Oracle admins have more than 300 patches to contend with today, but one that should be considered a top priority is a bug in the E-Business Suite of business applications that could allow an attacker to download data without the need for authentication.
The vulnerability, CVE-2017-10244, was addressed in today’s quarterly Critical Patch Update, but given the critical apps and data moving through the suite, and the potential downtime required to patch, it’s unknown how long it would take for the bulk of installations to be update and the risk be mitigated completely.
Researchers at Onapsis privately disclosed the flaw to Oracle in April, and published some details today. Chief technology officer Juan Perez-Etchegoyen told Threatpost that attackers looking to exploit the vulnerability are able to find exposed Oracle EBS instances through Google or Shodan searches.
He said an attacker would need to know the structure and EBS parameters to exploit the vulnerability.
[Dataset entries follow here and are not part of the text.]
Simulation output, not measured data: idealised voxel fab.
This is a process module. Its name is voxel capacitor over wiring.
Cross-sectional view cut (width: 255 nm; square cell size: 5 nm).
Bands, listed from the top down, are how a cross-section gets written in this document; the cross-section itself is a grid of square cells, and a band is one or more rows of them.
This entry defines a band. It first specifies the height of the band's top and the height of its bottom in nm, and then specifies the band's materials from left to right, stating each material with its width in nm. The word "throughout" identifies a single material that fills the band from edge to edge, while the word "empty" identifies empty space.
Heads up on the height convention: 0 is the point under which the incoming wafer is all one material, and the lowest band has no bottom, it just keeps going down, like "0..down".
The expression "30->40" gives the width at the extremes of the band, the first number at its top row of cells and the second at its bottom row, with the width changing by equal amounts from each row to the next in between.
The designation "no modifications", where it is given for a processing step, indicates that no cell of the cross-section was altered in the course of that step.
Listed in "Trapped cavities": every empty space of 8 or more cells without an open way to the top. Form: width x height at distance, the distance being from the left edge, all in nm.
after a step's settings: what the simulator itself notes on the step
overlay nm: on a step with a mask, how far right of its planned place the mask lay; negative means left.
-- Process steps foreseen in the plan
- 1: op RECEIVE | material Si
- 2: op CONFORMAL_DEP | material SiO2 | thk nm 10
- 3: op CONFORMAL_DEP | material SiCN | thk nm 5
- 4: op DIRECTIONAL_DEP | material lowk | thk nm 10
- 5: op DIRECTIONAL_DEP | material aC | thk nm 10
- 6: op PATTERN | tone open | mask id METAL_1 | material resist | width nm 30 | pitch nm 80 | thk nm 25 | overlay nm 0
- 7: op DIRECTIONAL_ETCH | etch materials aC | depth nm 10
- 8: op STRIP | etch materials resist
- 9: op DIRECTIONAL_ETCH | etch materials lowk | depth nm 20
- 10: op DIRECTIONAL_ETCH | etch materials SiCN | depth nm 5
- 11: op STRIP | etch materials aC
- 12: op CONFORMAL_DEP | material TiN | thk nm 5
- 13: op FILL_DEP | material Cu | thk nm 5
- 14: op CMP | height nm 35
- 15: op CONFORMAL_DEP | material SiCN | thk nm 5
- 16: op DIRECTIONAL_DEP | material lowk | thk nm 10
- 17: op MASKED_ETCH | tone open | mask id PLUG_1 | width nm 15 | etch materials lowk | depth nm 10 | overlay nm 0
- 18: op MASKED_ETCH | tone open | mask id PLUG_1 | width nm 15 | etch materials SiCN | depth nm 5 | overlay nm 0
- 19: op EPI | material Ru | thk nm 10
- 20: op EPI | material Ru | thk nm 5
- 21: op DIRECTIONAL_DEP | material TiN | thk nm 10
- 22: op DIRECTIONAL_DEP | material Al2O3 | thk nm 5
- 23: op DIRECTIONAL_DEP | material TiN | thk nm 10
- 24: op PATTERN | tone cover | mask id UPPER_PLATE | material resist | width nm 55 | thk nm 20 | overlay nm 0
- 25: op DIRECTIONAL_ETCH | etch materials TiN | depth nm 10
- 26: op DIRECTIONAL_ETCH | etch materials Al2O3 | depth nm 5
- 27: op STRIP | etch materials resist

“They would need to send a request with specific parameters, and those parameters skip the authentication process,” Perez-Etchegoyen said, adding that the vulnerable functionality in EBS could be exposed to the internet. “Many companies expose different modules to the internet if they need their vendors or customers to access different business processes. In that case, they would expose and application server, and when they do, multiple [Java] servlets and JSPs [Java Server Pages] are internet facing.”
Perez-Etchegoyen said that initial searches conducted by Onapsis found more than 1,000 EBS systems connected to the internet, but he estimates that number could be much higher.
Oracle EBS can be accessed through the browser and users can reach business data and also execute processes to handle critical business information. The suite includes applications that handle CRM, financials, service and supply chain management, procurement apps and much more, making it a juicy target for criminals looking to monetize stolen business data.
By successfully exploiting the vulnerability, an attacker could download all business documents stored in EBS using a single HTTP request. Onapsis said Oracle EBS versions 12.1.3, 12.2.3, 12.2.4, 12.2.5 and 12.2.6 are affected; this was patched along with 21 other EBS vulnerabilities, 10 of which were privately reported by Onapsis.
“This vulnerability allows anyone to capture documents that have been digitalized into the platform,” Perez-Etchegoyen said. “In real implementations, we’ve seen all sorts of different documents that stored in EBS. We’ve even seen configuration files that could possible be downloaded, along with resumes, PII, you name it, to anyone without credentials.”
Patching EBS, and other similar suites, is a challenge give the customizations and integrations involved.
“In terms of patching, the real challenge is understanding if the patch is breaking some real functionality or business process,” Perez-Etchegoyen said. “It requires a lot of testing and approvals. It’s not easier or harder; it will face the same challenges other types of patches face: finding the right change management window and the right resources to analyze potential impact and do the testing to make sure there is no business disruption.”
Researchers have increased their attention on ferretting out vulnerabilities in these critical business app suites from Oracle, SAP and others; renowned Oracle bug-hunter David Litchfield talked about the EBS attack surface last year during a Black Hat talk. These software bundles are critical to any business running them, and there is relatively little knowledge available on how to secure them, Onapsis said.
“We believe there will be more relevance to these attacks over time,” Perez-Etchegoyen said. “It may take more time to start seeing compromises and companies exposing information about breaches, but you can see that there are more patches and vulnerabilities identified by researchers and it’s getting more attention.”